Supers finalize road plans

Initial priorities for Burt County’s One- and Six-Year Road Plan were reviewed at the county board’s Jan. 28 meeting. Reviewing the list are from left: engineer Jeff Wagner, Burt County Highway Superintendent Ann Chytka and supervisors Paul Richards and Carl Pearson. A public hearing on the road plan will be held during the board’s Feb. 12 meeting.

The long-awaited resurfacing of Lake Street, a variety of bridge work and the possibility of creating a hard-surfaced road to Tekamah Airport highlight Burt County’s one-year road plan.

The county’s Board of Supervisors will hold a public hearing ion the plan Feb. 12.
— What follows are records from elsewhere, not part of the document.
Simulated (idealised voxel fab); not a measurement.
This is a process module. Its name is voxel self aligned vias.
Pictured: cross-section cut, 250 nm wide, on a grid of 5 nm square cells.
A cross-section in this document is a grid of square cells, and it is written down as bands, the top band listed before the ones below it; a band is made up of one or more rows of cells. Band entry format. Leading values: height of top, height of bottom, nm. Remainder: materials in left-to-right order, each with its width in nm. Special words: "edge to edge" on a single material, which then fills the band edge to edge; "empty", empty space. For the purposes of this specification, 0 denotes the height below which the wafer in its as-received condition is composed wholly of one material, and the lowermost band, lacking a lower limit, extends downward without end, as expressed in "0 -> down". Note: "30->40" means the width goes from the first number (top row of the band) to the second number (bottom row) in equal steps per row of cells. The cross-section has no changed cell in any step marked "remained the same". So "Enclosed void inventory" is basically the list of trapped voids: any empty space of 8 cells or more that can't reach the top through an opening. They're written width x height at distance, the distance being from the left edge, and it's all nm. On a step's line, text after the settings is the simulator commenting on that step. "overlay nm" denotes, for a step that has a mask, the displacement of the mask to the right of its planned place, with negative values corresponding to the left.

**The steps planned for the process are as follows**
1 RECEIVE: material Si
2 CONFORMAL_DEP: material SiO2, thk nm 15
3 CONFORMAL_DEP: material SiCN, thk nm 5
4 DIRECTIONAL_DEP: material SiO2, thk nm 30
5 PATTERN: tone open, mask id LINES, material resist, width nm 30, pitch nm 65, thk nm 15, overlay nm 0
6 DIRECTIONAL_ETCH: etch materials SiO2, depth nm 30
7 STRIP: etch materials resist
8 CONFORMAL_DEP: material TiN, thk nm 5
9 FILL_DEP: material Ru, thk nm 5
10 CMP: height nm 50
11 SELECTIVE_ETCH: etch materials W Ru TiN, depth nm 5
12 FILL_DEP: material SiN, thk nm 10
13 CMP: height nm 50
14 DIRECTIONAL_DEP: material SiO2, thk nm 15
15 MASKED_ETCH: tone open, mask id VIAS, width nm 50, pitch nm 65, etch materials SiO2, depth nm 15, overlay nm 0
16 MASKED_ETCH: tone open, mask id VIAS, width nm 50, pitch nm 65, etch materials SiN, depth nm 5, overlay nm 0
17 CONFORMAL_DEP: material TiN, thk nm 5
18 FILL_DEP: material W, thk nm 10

The board settled on the priorities during its Jan. 28 meeting.

Two jobs on the list— overlay work on Lake Street east if Tekamah and replacing a bridge on the Cuming County line—likely will get done this year.

Bids are being sought for the repair job on County Road GH, known locally as Lake Street. Bids will be opened at the Feb. 12 meeting. Engineers expect the price for the six-mile job to come in under $2 million.

The bridge job is listed on the state’s cost-match program and will be completed as a joint effort with Cuming County. The state will pay 55 percent of the cost with the two counties splitting the remainder equally. Burt County’s share is estimated at $38,000.

The most significant project remaining on the one-year list, paving a road to Tekamah Airport, also could see some attention. The board is seeking additional information from its engineers at Mainelli Wagner on the feasibility of improving the minimum maintenance road between GH and the airport.

“That’s only three-quarters of a mile with no bridges and no culverts,” board chairman Dave Schold said. “We have to take a look at that.”

If that option is chosen, it would considerably reduce construction costs. Initial estimates show the shorter version costing $112,000 as opposed to the $1.4 million to pave two miles of County Road G leading east out of Tekamah.

Paul Potadle, who with his wife, Allison, are the only residents on Road G between Tekamah and the airport, suggested to the board that the shorter version may not be the most wise use of the money.

“You can build it, but that doesn’t mean people will use it,” he said. “It’s just how people are. G is straighter, quicker.”

He also reminded the board that if the Road G route is chosen, the surface has to stand up to heavy traffic of modern farming equipment in the spring and fall.

The two new projects make their debuts on the one-year plan. Both involve bridges.

One calls for the replacement of one of the few fracture-critical bridges remaining in the county with a pair of 10-foot culverts. The site is west of Tekamah just off of Highway 32 on County Road HI.

The other job is rehabilitating the deck on the bridge on County Road A west of Road 21.

The two projects total $142,000.

Board members also moved a bridge rehab job in the Silver Creek neighborhood up to the one-year plan and moved down replacing a bridge on County Road U northeast of Lyons.

The bridge work in Silver Creek is an example of the half-dozen bridge or culvert jobs that may get done depending on how much money remains in the road budget. Jobs also could be grouped together to save money on mobilization costs when a bridge crew is in the county.

The six-year plan shows 10 overlay projects for county roads among the 17 jobs on the list.